DEALING WITH ADVERSITY: THE ORTHODOX APPROACH
😥 This is one of those serendipitous posts that seem to be passing by as regular as clockwork. Three memes crossed my screen today as if on queue. The theme is, dealing with hardship, adversary and grief. It emphasizes the difference between the Eastern and the Western approach. The first is a video uploaded by the much appreciated translator of 'Metropolitan Neophytos of Morphou Homilies', a segment from His Eminence's sermon on talks he had about Saint Anthimos of Chios, Saint Nikephoros the Leper and Elder Eumenios Saridakis. Available in Greek here.
Dec. 13, 2025 Metropolitan Neophytos of Morphou Homilies: The Era of the Great Saints | Saint Eumenios Saridakis. English translation in the subtitles.

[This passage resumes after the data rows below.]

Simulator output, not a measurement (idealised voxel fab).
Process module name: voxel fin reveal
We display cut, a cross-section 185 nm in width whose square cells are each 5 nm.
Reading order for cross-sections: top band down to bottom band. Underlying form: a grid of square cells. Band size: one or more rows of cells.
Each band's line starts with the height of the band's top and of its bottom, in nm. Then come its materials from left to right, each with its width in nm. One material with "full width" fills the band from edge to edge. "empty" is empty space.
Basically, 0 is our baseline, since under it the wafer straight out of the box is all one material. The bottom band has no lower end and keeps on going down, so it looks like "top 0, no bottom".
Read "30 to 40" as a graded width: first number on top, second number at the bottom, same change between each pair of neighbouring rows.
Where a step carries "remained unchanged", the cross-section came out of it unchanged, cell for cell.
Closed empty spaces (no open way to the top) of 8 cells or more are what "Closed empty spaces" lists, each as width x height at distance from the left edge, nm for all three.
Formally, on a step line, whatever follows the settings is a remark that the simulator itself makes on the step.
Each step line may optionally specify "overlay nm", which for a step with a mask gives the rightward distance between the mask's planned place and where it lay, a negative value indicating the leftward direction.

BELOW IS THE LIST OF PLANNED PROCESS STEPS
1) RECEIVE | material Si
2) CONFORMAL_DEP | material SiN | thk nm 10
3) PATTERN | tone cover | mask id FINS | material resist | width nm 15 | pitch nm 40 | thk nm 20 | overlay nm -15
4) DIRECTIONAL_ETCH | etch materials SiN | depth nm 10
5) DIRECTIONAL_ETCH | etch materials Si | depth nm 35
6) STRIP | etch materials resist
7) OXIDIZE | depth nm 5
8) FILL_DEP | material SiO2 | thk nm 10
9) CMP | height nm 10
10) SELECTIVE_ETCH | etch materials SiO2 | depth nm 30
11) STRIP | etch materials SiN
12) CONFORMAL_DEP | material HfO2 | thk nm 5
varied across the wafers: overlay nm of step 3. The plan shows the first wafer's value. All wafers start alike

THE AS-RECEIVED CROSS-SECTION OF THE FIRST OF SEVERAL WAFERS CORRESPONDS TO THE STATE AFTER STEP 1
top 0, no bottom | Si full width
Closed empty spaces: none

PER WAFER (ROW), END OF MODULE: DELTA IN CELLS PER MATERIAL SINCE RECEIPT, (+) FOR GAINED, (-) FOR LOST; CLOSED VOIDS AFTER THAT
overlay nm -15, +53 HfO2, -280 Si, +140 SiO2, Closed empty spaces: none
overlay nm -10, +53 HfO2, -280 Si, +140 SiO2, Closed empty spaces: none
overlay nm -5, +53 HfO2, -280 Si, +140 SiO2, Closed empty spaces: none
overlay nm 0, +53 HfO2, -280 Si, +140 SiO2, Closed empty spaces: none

If you are not familiar with Orthodox metaphysics and ethics, this way of thinking and view of reality will seem extraordinary. Yet, this is how Christians are supposed to see the world. Every event in life, particularly those of adversary and grief, are an opportunity to repent and to bring us closer to God. We'll see it in action in the third example.
Next I chanced on a music video, described as "a man sits alone in a cathedral, holding the photo of the woman he loved… and lost. The pain he feels is breaking him apart. He visits her grave with flowers, breaking under the weight of goodbye—until something impossible happens".
The 'impossible' is a butterfly fluttering over his beloved's photo, supposedly her soul (or a symbol, or an allegory thereof). This sort of infantile fantasy is what you get when you have no articulated theology, and when 'spirituality' takes the place of 'organized religion'.
Dec. 14, 2025 FactRushMusic: Don’t Despair | Sad Cinematic Vocal — The Divine Sign.
Good grief! This is the flimsy, almost cartoonish spiritual baggage most liberal, secular Westerners go through life with. Nothing more than some vague passing notion of God and the destination of the soul to carry them through life and its hardships. Is it any wonder people can't cope anymore?
The beginning of an answer is coming from Dr Zac Porcu in his midweek post on Substack titled, "Thank You God for the Mold" (link). It may not be available to non subscribers, so I am giving you a broad outline. If you have not signed up yet, you can check out the public playlist of his YouTube lectures here.
Dr Zac, his wife and toddler daughter recently were exiled from their home as it was being treated for mold. The family moved into the living room of his father for a number of weeks, living out of a suitcase.
He is pointing out that American culture is so oriented on happiness and prosperity that there hardly seems to be any place for dealing with stress and adversity. Going to confession, his Confessor told him to thank God in his prayers for the mold and the hardship.
Dr Zac is remarking that we tend to fall into two extremes, from the unchristian, materialistic 'prosperity gospel' to the equally unchristian, gnostic rejection of the physical world as an evil creation of a malevolent God.
We veer from one extreme to the opposite, the 'royal road' being lost. We should appreciate and be thankful for our existence and the good of the physical world, without mistaking it for the supreme good, which is the Kingdom of God
Confronted with the choice whether to fix up the house as a whole in a thorough way as a professional builder might like it, or to accept a lesser quality that would put the house sooner at the disposal of the family and the people they love, the doc chose the latter.
He suggests you could apply this sort of reasoning to many situations in life. Obviously stuff is here to serve us. We should not go about this as if we are here to serve matter. To Christians the physical life is a mere a prologue to the life to come.
In the West we lost every sense of the royal road. An entire timeline can be crafted how we got here (link). Personally I blame Plato's dualism and Hegel's dialectic for most of it. It makes us go from one extreme to the next.
It also goes to our inability to prioritize. The notion of the hierarchy of things has been lost in the West since the Scholastic period. But applying hierarchy, a scale of most important to the contingent, requires discernment and judgement. Wisdom, in fact.
There is an entire complex of issues why people in the West are having problems in dealing with adversity and grief. The roots go deep and are complex. One thing is certain: infantile cartoon fantasies are not going to help the situation. But thanking God for whatever we have, goes a long way!